According to secondary source estimates cited by OPEC, Nigeria produced about 1.5 million bpd in December, representing a 1.35 per cent increase from the 1.48 million bpd recorded in November.

Despite the shortfall, Nigeria retained its position as Africa’s largest oil producer during the period, ahead of Libya, which produced an estimated 1.37 million bpd in December.

At the broader OPEC level, crude oil production by countries participating in the Declaration of Cooperation (DoC) averaged 42.83 million bpd in December 2025, representing a month-on-month decline of 238,000 bpd, based on secondary source data.

Analysts warn that sustained underperformance against OPEC quotas limits the country’s ability to fully benefit from higher global oil prices, especially at a time of mounting fiscal pressures and persistent foreign exchange shortages.

Speaking on the development, energy economist Dr. Kelvin Emmanuel said Nigeria’s inability to consistently meet its quota reflects long-standing issues such as pipeline vandalism, oil theft, aging infrastructure and underinvestment in new production.

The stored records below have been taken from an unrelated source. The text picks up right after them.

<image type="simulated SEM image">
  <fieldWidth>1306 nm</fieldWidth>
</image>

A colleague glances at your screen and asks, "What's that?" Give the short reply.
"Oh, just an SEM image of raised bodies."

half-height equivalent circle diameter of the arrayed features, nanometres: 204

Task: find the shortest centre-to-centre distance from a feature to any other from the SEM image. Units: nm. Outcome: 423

“While there have been improvements in security around critical assets, the reality is that years of deferred investment cannot be reversed overnight. Nigeria still has a credibility gap in its upstream sector,” he said.

Similarly, oil and gas analyst Mrs. Ijeoma Nwankwo noted that the production gap raises concerns about Nigeria’s readiness to scale output even as OPEC gradually relaxes supply restrictions.

“If Nigeria cannot hit its quota when global supply is being managed, it raises questions about how quickly the country can ramp up production when quotas are loosened or removed,” she said.